Well done, Paul - what a great antidote to the rose-tinted memories many white South Africans still hold so dear - the 'good old days' were horrifying in so many ways. I applaud your courage.
Hi Fiona, thanks you for taking the time to read my blog. I appreciate your supportive comments. More so because you knew the system from the teachers perspective. It must have been difficult having alternative views to the mainstream.
Dear Paul
I was sitting here at home working on my PhD on masculinities in contest during the 1980s when my cell phone told me that a new email had arrived. My partner had forwarded your piece on a fuller masculinity. I read it and was moved. It is deeply true: speaks to my life past and present and ongoing, as well as affirming the importance of what I'm saying in my PhD. Your words reflect the essence of what I am saying, and what you and I are saying is so important that it needs to reach a wide readership. This is why I will be converting my thesis into a book for publication in the larger world (not just to be read by my supervisor and examiners and gather dust in a university library).
Your return to Angola by bicycle is an emblem of more than your own healing. It also symbolises the necessity of all men thinking carefully about what it means to be a man, and finding alternative ways; ways of being fuller men.

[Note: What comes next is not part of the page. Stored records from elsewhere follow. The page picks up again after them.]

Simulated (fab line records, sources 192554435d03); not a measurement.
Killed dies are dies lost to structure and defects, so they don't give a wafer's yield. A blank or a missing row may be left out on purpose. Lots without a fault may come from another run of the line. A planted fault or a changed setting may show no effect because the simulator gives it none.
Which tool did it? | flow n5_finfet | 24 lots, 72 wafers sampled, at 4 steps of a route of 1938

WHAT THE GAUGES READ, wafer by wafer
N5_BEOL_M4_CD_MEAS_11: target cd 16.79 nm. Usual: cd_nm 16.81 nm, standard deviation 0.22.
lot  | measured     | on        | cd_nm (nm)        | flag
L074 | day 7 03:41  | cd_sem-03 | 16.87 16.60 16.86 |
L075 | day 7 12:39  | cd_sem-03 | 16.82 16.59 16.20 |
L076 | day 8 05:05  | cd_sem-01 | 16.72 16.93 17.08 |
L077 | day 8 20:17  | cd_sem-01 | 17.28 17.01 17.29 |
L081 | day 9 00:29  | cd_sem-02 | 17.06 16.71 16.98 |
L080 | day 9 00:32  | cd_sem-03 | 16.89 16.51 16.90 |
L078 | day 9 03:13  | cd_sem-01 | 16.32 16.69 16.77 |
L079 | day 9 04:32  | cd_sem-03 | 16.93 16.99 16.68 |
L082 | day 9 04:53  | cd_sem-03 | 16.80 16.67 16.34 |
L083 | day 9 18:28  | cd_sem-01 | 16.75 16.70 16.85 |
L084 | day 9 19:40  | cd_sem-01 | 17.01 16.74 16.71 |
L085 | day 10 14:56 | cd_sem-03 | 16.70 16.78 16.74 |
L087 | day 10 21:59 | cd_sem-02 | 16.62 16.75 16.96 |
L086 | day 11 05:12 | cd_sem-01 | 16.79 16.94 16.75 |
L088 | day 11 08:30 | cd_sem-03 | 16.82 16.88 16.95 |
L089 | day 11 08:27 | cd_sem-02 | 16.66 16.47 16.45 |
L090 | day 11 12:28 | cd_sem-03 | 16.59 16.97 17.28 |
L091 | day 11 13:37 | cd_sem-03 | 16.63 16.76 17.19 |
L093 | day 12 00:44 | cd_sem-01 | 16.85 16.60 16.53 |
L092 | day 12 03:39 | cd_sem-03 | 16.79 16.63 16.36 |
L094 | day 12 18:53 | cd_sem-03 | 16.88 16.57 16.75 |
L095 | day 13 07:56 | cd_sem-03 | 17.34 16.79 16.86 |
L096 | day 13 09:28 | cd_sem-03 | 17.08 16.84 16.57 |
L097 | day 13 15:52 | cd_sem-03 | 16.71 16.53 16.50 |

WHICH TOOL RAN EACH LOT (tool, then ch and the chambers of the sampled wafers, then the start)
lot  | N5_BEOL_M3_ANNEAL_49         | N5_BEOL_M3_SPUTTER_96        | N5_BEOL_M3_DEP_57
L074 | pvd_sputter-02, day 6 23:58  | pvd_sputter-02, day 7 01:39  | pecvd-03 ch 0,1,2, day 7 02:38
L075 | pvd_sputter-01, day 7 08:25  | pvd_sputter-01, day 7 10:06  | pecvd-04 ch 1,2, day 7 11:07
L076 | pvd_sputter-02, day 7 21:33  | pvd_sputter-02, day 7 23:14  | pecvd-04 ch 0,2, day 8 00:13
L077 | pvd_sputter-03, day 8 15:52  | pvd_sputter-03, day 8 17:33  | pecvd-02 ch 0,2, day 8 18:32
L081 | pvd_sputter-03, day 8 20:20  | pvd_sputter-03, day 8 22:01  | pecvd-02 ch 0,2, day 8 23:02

One of the texts I have been analysing is a memoir about a conscript’s time in the Rhodesian army from 1978-80. At one stage in his narrative he is hugged by a fellow-soldier with whom he has established a genuine and nurturing connection. This is the first time he has been hugged by any man. I thought to myself - I've been luckier than him. There are a number of men I love. Two of these have been my intimate friends from the age of 8 and 10 years old. I hug men as a matter of habit. We still live in a culture in which such intimacy is unusual.
Aluta continua with the project of male emancipation. Your words are a gift.